Build natural language processing systems using TensorFlow
Process text, including tokenization and representing sentences as vectors
Apply RNNs, GRUs, and LSTMs in TensorFlow
Train LSTMs on existing text to create original poetry and more
If you are a software developer who wants to build scalable AI-powered algorithms, you need to understand how to use the tools to build them. This Specialization will teach you best practices for using TensorFlow, a popular open-source framework for machine learning.
In Course 3 of the deeplearning.ai TensorFlow Specialization, you will build natural language processing systems using TensorFlow. You will learn to process text, including tokenizing and representing sentences as vectors, so that they can be input to a neural network. You’ll also learn to apply RNNs, GRUs, and LSTMs in TensorFlow. Finally, you’ll get to train an LSTM on existing text to create original poetry!

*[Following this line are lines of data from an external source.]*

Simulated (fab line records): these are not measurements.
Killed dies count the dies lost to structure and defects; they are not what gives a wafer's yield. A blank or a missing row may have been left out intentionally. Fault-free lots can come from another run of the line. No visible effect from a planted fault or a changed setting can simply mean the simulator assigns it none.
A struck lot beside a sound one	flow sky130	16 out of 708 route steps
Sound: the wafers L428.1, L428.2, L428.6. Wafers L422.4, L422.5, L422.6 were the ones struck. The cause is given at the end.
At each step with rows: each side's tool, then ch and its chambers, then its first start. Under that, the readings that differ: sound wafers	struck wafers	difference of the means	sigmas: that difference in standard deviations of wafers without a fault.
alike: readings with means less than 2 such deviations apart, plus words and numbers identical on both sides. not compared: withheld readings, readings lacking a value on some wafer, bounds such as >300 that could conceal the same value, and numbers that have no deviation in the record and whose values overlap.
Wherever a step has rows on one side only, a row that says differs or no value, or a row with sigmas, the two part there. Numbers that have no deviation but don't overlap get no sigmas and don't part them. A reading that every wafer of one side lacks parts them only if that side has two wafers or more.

The Machine Learning course and Deep Learning Specialization from Andrew Ng teach the most important and foundational principles of Machine Learning and Deep Learning. This new deeplearning.ai TensorFlow Specialization teaches you how to use TensorFlow to implement those principles so that you can start building and applying scalable models to real-world problems. To develop a deeper understanding of how neural networks work, we recommend that you take the Deep Learning Specialization.
Sentiment in text
The first step in understanding sentiment in text, and in particular when training a neural network to do so is the tokenization of that text. This is the process of converting the text into numeric values, with a number representing a word or a character. This week you'll learn about the Tokenizer and pad_sequences APIs in TensorFlow and how they can be used to prepare and encode text and sentences to get them ready for training neural networks!
Last week you saw how to use the Tokenizer to prepare your text to be used by a neural network by converting words into numeric tokens, and sequencing sentences from these tokens. This week you'll learn about Embeddings, where these tokens are mapped as vectors in a high dimension space. With Embeddings and labelled examples, these vectors can then be tuned so that words with similar meaning will have a similar direction in the vector space. This will begin the process of training a neural network to udnerstand sentiment in text -- and you'll begin by looking at movie reviews, training a neural network on texts that are labelled 'positive' or 'negative' and determining which words in a sentence drive those meanings.
In the last couple of weeks you looked first at Tokenizing words to get numeric values from them, and then using Embeddings to group words of similar meaning depending on how they were labelled. This gave you a good, but rough, sentiment analysis -- words such as 'fun' and 'entertaining' might show up in a positive movie review, and 'boring' and 'dull' might show up in a negative one. But sentiment can also be determined by the sequence in which words appear. For example, you could have 'not fun', which of course is the opposite of 'fun'. This week you'll start digging into a variety of model formats that are used in training models to understand context in sequence!
Sequence models and literature
Taking everything that you've learned in training a neural network based on NLP, we thought it might be a bit of fun to turn the tables away from classification and use your knowledge for prediction. Given a body of words, you could conceivably predict the word most likely to follow a given word or phrase, and once you've done that, to do it again, and again. With that in mind, this week you'll build a poetry generator. It's trained with the lyrics from traditional Irish songs, and can be used to produce beautiful-sounding verse of it's own!